# Entropy¶

Entropy is a function that maps a discrete probability distribution to a real number.

A discrete probability distribution is a set of probabilities $$p_1, \dots, p_K$$ where $$p_i$$ is the probability of observing event $$i$$.

We define the entropy of the distribution $$H(p_1, \dots, p_K) = - \sum_{i = 1}^K p_i log_2 (p_i)$$.

In the case of $$K = 1$$, the plot of entropy against $$p_1$$ looks like an inverted U with a minimum at 0 and a maximum at 1 when $$p_1 = 0.5$$.

In general, entropy attains a maximum at $$\log_2(K)$$ when we set all $$p_i = \frac{1}{K}$$.

The closer entropy is to 0, the closer the probability distribution is to putting all the probabilility mass at one of the events. The closer entropy is to $$log_2(K)$$, the closer the distribution is to a uniform distribution over events, or a “flat prior”.

Suppose we have just two events: A and B, i.e. $$K = 2$$, and we sample a sequence of $$N$$ events where at each step in the sequence we have $$p$$ probability of seeing A and $$1 - p$$ probability of seeing B.
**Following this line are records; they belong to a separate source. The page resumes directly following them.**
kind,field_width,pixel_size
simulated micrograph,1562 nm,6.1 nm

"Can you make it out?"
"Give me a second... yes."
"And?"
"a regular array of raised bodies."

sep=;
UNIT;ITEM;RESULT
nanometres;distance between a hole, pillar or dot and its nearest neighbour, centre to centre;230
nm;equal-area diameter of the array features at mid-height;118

There are $$2^N$$ possible sequences we could observe. However, many of these sequences are rare. In particular, for very large $$N$$, the event A will occur about $$N \cdot p$$ times in a sequence. The number of sequences where the event A occurs $$N \cdot p$$ times is just the number of ways to choose $$N \cdot p$$ positions out of the $$N$$ total positions in a sequence, which using Stirling’s formula, is about $$2^{N \cdot H(p, 1 - p)}$$. In other words, entropy determines the size of the subset of “typical” sequences for a probability distribution. If entropy is 0, there’s just 1 typical sequence, because the same event happens over and over again. If entropy is 1, then the number of typical sequences is equal to the total number of possible sequences.